As a business owner, it’s important to choose an accountant that acts not only as a bookkeeper, auditor or tax advisor but also as a trusted financial advisor.
The idea is, that a good accountant can advise you on business risks and manage your finances effectively.
The accountant will have access to your financial information, so you need to be able to trust your accountant.
Choosing the right accountant can be a very daunting challenge. Whether you’re a sole trader, limited company or multi-national company, it is likely that you will need the services of an accountant to prepare your end-of-year financial statements and tax accounts.
It’s hard to find a good accountant, so hard, in fact, that it has become something of a running joke in the small business world. Okay, so maybe that’s not entirely fair. But, as with most humour there’s a grain of truth to the joke.
But before you start looking for a new accountant, you first need to evaluate whether or not your current accountant is adding significant value to you and your organisation.
Donnie Buchanan, founder of Advantage Line Accounting has been around the industry long enough to see the shifts, especially in the past couple of years as a result of the information age and technology.
“An accountant requires your personal and business information in order to provide thier services effectively, so trust is paramount. People usually go into business for an improvement in thier personal situation, so a good accountant will ask the right questions to serve both personal and business needs,” explained Buchanan.
Whilst there are a lot of elements that make up a good accountant, I believe there are some key fundamental aspects you should take into consideration before you decide to FIRE your accountant or Hire a new one.
Does the accountant have industry experience?

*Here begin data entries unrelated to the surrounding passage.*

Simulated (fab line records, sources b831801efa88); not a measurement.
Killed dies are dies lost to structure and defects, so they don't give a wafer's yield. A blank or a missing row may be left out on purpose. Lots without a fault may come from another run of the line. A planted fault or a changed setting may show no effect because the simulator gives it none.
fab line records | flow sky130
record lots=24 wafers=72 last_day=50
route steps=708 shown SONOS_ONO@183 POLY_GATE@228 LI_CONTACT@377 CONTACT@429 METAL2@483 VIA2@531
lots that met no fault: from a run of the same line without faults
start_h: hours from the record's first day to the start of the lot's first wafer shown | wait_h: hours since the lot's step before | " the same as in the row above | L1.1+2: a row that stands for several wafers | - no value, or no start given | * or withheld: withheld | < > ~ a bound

Accounting is a general field. In addition to certifications, you should look for accountants with expertise in your industry sector or in a similar industry.
Some accounting firms may have experience in non-governmental organisations (NGO’s), recruitment or manufacturing businesses.
Accountants don’t offer just basic bookkeeping and auditing services; they also provide expert insights. An accountant with experience in your sector should fully comprehend the issues and challenges faced and could provide invaluable advice when needed.
What is the size of the accounting company?
It’s advisable to speak to an accountant that is similar in size to your business. For most start-ups, a small accounting firm is often a more attractive option than a large multi-national accounting business. Similarly, large corporations feel more comfortable employing a large, name-brand accounting firm.
Find an accounting company that fits your company.
Is the accountant proactive or reactive?
Where your finances are concerned, you want to be aware of any issues well before they become real problems.
So, finding an accountant who is proactive is key. You definitely want somebody that’s going to ask you questions and present potential problems before they occur.
Are they a conservative or more aggressive accountant?
Some accountants want to write off everything they possibly can, while others take a more conservative approach.
It’s important to figure out where you fall on the spectrum and find an accountant who agrees with your philosophy. If accountants tell you they specialize in finding red flags that could trigger audits, they may be hesitant to maximize your deductions. For example, some accountants believe taking a home office deduction might be a red flag.
On top of this Buchanan believes that there are two other major factors that should be taken into consideration when choosing the right accountant:
Are they technologically adept?
Advancements in technology changes the way in which businesses operate. This has never been more obvious than in the accounting and bookkeeping industry. This industry is undergoing a major change as businesses move into “the cloud”.
The cloud has been defined differently by users but could simply be considered as online accounting (as opposed to historical desktop accounting).
The cloud brings significant benefits to business owners in the form of reduced setup and ongoing costs, accessibility and streamlined processes between the “Triangle of Trust”: business owner, bookkeeper and accountant.
A good accountant must understand and promote cloud accounting to add value to the clients business. A question to ask an accountant is: “If you’re not on the cloud, why not?”
Are they connected?
Business owners require much more than tax returns and bookkeeping. A business owner could require the services of a tax agent, bookkeeper, financial planner, lender, legal advisor, insurance specialist, banking relationship manager and business strategist.
A good accountant will have trusted connections that they can confidently refer their clients to. This value-add provides the client with some sanctuary in knowing that a trusted group is sharing their information. A question to ask an accountant is: “Who do you know and trust?”
The relationship between an accountant and a businessperson needs to be evolving. As the needs of a business change, a good accountant will tailor their advice to suit the particular needs of the business at the time by providing accurate advice and indicate when an area is outside the scope of their expertise.
The industry is as competitive as it has ever been. And, it’s going to get more so. Don’t be afraid to change accountants if your accountant is not giving you value for money and the advice that you need. Because, the chances are there is an accountant out here who will be willing to do what your current accountant is not.